If you normally use gas to heat your hot water you will need to consider carefully whether it is more cost-effective for you to use the surplus electricity generated in this way – even taking account of the fact that your immersion heater will be more efficient than your boiler, the payback time is likely to be twice as long as for other fuels.
STORE THE ELECTRICITY GENERATED IN BATTERIES (HARD)
Excess electricity generated by your PV system can be stored in batteries even if your system is grid connected. However, good quality batteries are expensive and will need replacing every 5 to 10 years depending on the amount they are used and the depth to which they are discharged.
Installing batteries is unlikely to save you money, although you might still consider installing batteries as a backup if you live in an area which experiences frequent power cuts. There are systems (sold as system backups or power routers) on the market that can automatically switch over to battery power in the event of a power cut.
Solar Hot Water
As the energy captured from a solar hot water panel is stored in your hot water cylinder, the best way to use as much of the energy as possible is to avoid heating your hot water until the solar thermal has a had chance to put as much heat as possible into the cylinder before using any auxiliary heating. Your Caplor Energy installer will set up the system for you.

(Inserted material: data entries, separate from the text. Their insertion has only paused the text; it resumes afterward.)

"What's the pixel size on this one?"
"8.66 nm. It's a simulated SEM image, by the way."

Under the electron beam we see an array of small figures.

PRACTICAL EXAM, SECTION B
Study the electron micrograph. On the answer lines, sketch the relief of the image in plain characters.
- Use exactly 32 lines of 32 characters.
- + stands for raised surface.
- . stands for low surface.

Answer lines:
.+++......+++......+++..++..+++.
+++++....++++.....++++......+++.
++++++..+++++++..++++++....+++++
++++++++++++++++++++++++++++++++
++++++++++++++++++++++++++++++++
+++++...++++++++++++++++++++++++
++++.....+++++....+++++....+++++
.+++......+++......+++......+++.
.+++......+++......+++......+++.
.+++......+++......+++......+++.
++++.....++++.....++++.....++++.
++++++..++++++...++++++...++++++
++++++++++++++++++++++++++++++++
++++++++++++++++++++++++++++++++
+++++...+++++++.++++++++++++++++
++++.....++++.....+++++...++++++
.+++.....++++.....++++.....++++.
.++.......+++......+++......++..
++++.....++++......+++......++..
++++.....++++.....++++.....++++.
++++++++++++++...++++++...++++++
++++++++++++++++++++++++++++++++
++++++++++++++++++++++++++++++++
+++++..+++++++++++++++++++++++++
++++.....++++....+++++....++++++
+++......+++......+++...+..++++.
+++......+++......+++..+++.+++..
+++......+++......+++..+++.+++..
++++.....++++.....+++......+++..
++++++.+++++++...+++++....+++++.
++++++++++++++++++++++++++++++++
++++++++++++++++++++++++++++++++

Try and have showers and baths towards the end of the day, after the tank has been heated by the sun
Don’t use power showers as these heat their own hot water with electricity, thus bypassing the hot water in a solar heated tank.
Turn off your boiler completely in the summer, You shouldn’t need to use your boiler at all during the summer months with a well designed solar hot water system. Making sure your boiler is off will ensure that even if the water temperature drops a little the boiler won’t kick in.
Fit low flow taps and shower heads. This will make sure that you are using less hot water so the solar input will go much further.